Journey through Lent: The First Step
Today is Ash Wednesday in the English-speaking Anglican world. In Wales, this is Dydd Mercher y Lludw: the Wednesday of the Ashes.
After weeks of intermittant posts, my Lenten discipline this year, as it was last year, is a return to daily posts during these forty days.
This first post is the sermon I preached today.
+ In the Love of the Father and of the Son and of the Holy Spirit. Amen.
“Remember that you are dust, and to dust you shall return.”
These are the words we hear every Ash Wednesday, and as I say them over each of you, and as they are said over me, I cannot help but reflect that between now and the next Ash Wednesday I may go down to the dust, or one of you may go down to the dust.
As I thought about what I might say this morning I remembered these words from The Commendation portion of the Church’s service of the Burial of Dead (The Book of Common Prayer, p. 499), words addressed to God:
“You only are immortal, the creator and maker of humankind; and we are mortal, formed of the earth, and to earth shall we return. For so did you ordain when you created me, saying, ‘You are dust, and to dust you shall return.”
And then this Commendation concludes with these stunningly defiant words: “All of us go down to the dust; yet even at the grave we make our song: Alleluia, alleluia, alleluia.”

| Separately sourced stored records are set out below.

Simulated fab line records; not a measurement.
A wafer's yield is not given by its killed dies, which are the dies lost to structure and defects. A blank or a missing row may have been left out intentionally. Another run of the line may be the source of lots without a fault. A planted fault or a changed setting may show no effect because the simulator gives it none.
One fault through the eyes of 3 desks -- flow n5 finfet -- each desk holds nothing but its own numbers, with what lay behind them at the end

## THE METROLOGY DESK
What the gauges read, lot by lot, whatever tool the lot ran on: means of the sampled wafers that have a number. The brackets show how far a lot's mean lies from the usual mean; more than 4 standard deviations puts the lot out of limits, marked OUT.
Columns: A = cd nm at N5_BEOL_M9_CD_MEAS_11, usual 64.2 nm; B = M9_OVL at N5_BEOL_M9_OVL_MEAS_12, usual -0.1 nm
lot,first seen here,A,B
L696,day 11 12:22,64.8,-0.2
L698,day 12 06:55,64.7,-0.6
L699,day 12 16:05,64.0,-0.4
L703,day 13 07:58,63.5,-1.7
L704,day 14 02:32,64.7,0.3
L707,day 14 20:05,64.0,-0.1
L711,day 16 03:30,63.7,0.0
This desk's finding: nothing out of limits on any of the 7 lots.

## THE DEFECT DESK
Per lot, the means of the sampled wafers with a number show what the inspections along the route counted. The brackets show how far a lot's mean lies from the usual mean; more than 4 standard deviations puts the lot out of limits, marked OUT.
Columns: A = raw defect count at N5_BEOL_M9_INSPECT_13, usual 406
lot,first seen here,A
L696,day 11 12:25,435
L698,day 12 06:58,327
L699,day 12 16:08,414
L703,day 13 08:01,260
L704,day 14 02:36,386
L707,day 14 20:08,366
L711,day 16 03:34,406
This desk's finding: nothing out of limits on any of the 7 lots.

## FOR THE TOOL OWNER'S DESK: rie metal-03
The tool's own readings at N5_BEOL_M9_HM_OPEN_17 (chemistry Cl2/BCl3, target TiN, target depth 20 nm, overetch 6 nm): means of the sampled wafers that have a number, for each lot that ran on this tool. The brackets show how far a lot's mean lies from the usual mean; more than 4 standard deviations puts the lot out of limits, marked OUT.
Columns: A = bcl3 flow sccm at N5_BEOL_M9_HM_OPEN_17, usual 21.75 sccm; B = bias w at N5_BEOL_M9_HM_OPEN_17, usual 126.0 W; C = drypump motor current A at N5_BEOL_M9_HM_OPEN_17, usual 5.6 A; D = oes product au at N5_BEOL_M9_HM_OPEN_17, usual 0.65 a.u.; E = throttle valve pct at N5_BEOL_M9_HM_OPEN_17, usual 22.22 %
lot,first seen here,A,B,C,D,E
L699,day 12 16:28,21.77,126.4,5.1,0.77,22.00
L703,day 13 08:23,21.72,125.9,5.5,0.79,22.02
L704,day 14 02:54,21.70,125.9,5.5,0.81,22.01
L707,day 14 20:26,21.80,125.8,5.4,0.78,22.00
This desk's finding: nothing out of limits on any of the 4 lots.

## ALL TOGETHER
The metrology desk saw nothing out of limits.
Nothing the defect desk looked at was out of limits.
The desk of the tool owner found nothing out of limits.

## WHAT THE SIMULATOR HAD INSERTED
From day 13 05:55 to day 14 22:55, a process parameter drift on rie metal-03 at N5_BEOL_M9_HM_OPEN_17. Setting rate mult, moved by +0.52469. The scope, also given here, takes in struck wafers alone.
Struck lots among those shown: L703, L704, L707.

We don’t often think of Lent as a time to be defiant. Usually we think of Lent as a time of self-examination, penitence, and the knowledge of our mortality. And these are important aspects of Lent.
But the goal of Ash Wednesday and Lent is Easter, and tonight we are beginning our journey from dust to resurrection.
Here’s how St. Paul describes the journey from dust to resurrection in his extraordinary chapter on resurrection in his letter to the Church in Corinth (1 Corinthians 15:45-49):
“The first man, Adam, became a living being”; the last Adam”― by which Paul means Jesus― “became a life-giving spirit. . . . The first man was from the earth, a man of dust; the second man”― Jesus― “is from heaven. As was the man of dust, so are those who are of the dust; and as is the man of heaven, so are those who are of heaven. Just as we have borne the image of the man of dust, we will also bear the image of the man of heaven.”
So let us make a defiant Lent, defiant against all those things which try to bring us down to the dust, so that even at the grave we will be able to make our song: Alleluia, alleluia, alleluia.